I’ve been pondering mix tapes over the past couple weeks thanks to a two different events. First, in Barnes & Noble two weeks ago I happened on a book called Love Is a Mix Tape: Life and Loss, One Song at a Time by Rob Sheffield. The memoir chronicles the courtship, marriage and sudden death of Sheffield’s wife. Sheffield, a music critic for Rolling Stone, writes about all of this using mix tapes he’d made as a reference point for their relationship. I haven’t read this book yet (haven’t even bought it yet), but it’s stuck in my head and is a book I will pick up.
The other reference to mix tapes comes from an odd place: this past week’s episode of Food Network’s Ace of Cakes. The crew was making a cake for an independent record store and there was a brief discussion about mix tapes and how they just don’t exist anymore.
I remember in high school and college making loads of mix tapes. The mix tape obsession started when I got a car when I was 16. Of course, I needed tapes to listen to because I wanted control of my music. I took great care to fashion just the right mixes–transitioning from fast to slow songs, finding the right mood. But I also liked to work on the fly, never really planning a mix out in advance. Part of the fun was to have the next song picked before the current one had finished playing. By the time I was a freshman in college I even had a mixing board so I could lose the silence between songs and just build one long mix. I would often have as many as a dozen different mix tapes in the car and I’d change them out pretty routinely.

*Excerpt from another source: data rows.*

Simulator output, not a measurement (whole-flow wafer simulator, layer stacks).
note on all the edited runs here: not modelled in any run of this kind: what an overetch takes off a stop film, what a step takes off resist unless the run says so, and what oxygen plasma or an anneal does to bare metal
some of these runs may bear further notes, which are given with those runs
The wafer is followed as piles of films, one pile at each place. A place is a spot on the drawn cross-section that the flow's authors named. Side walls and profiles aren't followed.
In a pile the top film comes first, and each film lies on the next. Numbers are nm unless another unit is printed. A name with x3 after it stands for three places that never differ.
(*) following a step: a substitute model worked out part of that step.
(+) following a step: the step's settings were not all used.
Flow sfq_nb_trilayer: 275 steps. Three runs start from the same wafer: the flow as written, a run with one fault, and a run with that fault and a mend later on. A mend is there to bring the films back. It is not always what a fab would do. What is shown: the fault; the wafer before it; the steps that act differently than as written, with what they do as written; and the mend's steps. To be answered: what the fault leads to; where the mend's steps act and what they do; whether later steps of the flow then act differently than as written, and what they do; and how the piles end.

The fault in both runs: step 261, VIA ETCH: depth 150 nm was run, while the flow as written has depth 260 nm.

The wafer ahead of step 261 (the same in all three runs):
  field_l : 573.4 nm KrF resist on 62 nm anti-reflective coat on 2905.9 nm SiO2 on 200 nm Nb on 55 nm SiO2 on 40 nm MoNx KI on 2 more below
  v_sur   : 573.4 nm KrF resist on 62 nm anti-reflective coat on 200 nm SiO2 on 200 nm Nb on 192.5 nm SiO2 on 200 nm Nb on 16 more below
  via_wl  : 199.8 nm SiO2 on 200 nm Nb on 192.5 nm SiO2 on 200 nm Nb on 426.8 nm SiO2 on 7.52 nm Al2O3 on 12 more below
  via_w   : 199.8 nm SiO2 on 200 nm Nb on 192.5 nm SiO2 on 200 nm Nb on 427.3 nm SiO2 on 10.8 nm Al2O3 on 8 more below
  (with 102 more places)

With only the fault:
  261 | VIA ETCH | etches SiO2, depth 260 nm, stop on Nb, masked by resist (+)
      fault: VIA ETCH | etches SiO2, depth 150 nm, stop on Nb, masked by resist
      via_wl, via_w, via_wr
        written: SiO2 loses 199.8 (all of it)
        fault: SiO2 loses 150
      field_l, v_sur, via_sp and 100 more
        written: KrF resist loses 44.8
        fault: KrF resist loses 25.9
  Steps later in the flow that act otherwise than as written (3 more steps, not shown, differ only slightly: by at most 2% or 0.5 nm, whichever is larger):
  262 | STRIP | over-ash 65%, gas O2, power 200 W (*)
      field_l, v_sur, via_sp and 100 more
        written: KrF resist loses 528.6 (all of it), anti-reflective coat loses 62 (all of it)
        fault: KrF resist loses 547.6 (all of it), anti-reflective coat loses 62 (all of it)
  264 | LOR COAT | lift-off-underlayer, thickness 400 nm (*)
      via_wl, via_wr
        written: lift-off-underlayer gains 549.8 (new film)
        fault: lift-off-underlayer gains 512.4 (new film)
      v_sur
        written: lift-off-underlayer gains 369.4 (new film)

Tunes in the car changed when I headed for California in 1993. One of my going away presents from some friends was a Discman that could play over the car stereo using a cassette adapter. Of course now I could play whole CDs plus still have mix tapes. So it was the best of both worlds.
I remember doing a mix tape for Will too, very early in our relationship. I remember he loved the gesture of the tape (and it does sound clichéd now, 12 years later, to give a mix tape). The tape did point out where some of our differences in music were. I don’t remember exactly what was on that tape now, but I know he was not a fan of at least a fourth of what I put on there.
For a while I was doing mix CDs too. Around 1999 I was exposed to CD recording because of work. I ditched tapes around that time and started doing mix CDs. It was great to have the digital format to work with. With the shuffle technology of the CD, the mix could be just a bit different each time. Of course, this was the first blow to the essance of the mix tape that was set in stone until you erased it to start over.
The mix tape/CD hit the death knell for me around 2002 though because I got my first MP3 player. Now I could have hundreds of songs with me at any given point and build playlists. Even though I tended to work on the fly when making the mix tapes, this was a whole new freedom. Today, I don’t even really mess with playlists on my ipod. There are some there, mostly broken by genre and only existing really to help me manage the tunes a bit. I basically leave it on shuffle on let it rotate between the 850+ songs that are on there. You can image some of the odd mixes that happen: from a High School Musical song to something from Pink Floyd’s The Wall to Barbra Streisand “Prisoner” and into Pearl Jam’s “Jeremy.” My ipod can be a very whacky place…and this is not how I would have engineered a mix tape… it’s truly random. Yes, I worked on the fly, but I was not quite that random about it.
So what’s the point of this diatribe? I’m wondering if we are better off in this MP3/ipod world. Are we missing something because the artistry of the mix tape (or even the mix CD) is slipping away because of new technology? I’m just not sure. What do you blog readers think?